New research shows widespread Black land ownership in the Adirondacks in the 1850s
For most of America’s history as a nation, Black people have been either enslaved or oppressed. By the nineteenth century, slavery was abolished in the North, but there were still white northerners who owned slaves and all freed Black people lacked basic human rights. Even in the North, many Black people experienced severe discrimination.
In the 1840s, a man named Geritt Smith set out to change that. He owned 120,000 acres of land in the Adirondacks. By giving away parcels of that land to Black American men, those men could then gain the right to vote.
Paul Smith’s professor Curt Stager has been researching Black history in the Adirondacks and presented some of his findings to the Adirondack Park Agency board last week.
“The basic idea was to bring people of diverse backgrounds onto the land, to live together and build communities out of mutual respect as neighbors and facing common challenges, which I think actually fits the theme of the Adirondacks now, but it was much more ambitious back then.”
That ambitious settlement became known as Timbuctoo. Stager has been plotting where exactly those Black settlements were in the Adirondacks. At last week’s APA meeting, Stager showed maps of those plots around the region.
“At least half of North Elba and much of St. Armand was Black-owned in the 1850s. There’s the town of Franklin, with Vermontville and Bloomingdale just below it and all the way up to Loon Lake and beyond up to Belmont, so it was huge, about half of this landscape was Black-owned.”
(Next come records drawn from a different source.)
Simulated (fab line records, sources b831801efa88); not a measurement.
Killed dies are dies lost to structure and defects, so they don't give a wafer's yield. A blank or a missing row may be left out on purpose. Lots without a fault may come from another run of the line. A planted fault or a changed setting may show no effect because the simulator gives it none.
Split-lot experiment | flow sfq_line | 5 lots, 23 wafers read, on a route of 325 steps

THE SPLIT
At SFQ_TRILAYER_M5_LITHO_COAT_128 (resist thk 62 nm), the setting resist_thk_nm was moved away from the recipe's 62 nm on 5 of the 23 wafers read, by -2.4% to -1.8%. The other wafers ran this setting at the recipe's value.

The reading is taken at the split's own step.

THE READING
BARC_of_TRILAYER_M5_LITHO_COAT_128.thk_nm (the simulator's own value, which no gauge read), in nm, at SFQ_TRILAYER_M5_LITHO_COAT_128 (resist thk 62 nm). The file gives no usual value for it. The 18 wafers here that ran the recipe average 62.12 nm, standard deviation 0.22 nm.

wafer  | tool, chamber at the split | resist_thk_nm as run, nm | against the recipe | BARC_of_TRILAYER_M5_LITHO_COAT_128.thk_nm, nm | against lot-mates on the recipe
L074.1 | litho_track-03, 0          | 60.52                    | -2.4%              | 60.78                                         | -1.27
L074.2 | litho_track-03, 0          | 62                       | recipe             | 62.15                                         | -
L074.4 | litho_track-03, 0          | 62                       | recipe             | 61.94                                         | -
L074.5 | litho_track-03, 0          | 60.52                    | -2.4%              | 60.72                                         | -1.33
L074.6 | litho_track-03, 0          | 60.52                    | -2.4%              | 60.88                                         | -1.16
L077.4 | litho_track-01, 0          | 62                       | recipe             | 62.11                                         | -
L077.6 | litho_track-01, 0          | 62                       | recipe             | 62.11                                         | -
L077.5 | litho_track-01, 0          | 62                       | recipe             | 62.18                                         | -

Life in the Adirondacks was not easy back then, especially for Black people. Many eventually moved out of the area, but some stayed and raised their families in the Adirondacks. There are descendants of that Timbuctoo settlement still in the region today.
Another aspect of Stager’s research has focused on place names. He explained to the APA about learning of an offensive name of a brook just north of Saranac Lake.
“Years ago, I was in Onchiota and I was talking to a friend, who said, ‘Oh that little brook right there? That’s called N-word Brook.’” I thought, wow that’s not only offensive but mysterious. How could that happen in a place like this?"
Stager believes the brook was named for the skin color of a dozen or so Black families that lived in the area. So he and some other folks worked to change that name, gaining support from students, faculty and staff at Paul Smith’s College as well as the Vermontville town council and officials from Essex County.
They wrote to the U.S. Board on Geographic Names and were successfully granted permission to change the name to John Thomas Brook. Thomas was one of the first Black settlers of Timbuctoo. He later sold his original plot of land, but moved back to the Vermontville area with his family.
Thomas bought 150 acres of land, where he grew vegetables and raised cows and sheep. “John Thomas spent the rest of his days in Vermontville and he's buried in Union Cemetery... He’s right in there and so is his wife.”
The work to educate the public and celebrate the legacy of Black settlers and abolitionists in the Adirondacks is ongoing. Martha Swan also spoke at the recent APA meeting. Swan is the founder and executive director of John Brown Lives!, a project named after the legendary white abolitionist who owned a farm near Lake Placid.
“Though this work that others have done and that we’ve done together, I have begun to believe in the unifying potential of our history, the unifying potential of rolling up our sleeves, digging deep into the horrors, the terrors, the tragedies, the violence, the crime, of so much of our history," said Swan.
She helped organized a Juneteenth celebration on Sunday at the John Brown Farm. Then in August, the farm will host a Long Table dinner and discussion with leading scholars, such as Nell Painter. The event is an effort to bring together diverse people and perspectives over food to talk about the history and future of the Adirondack Park.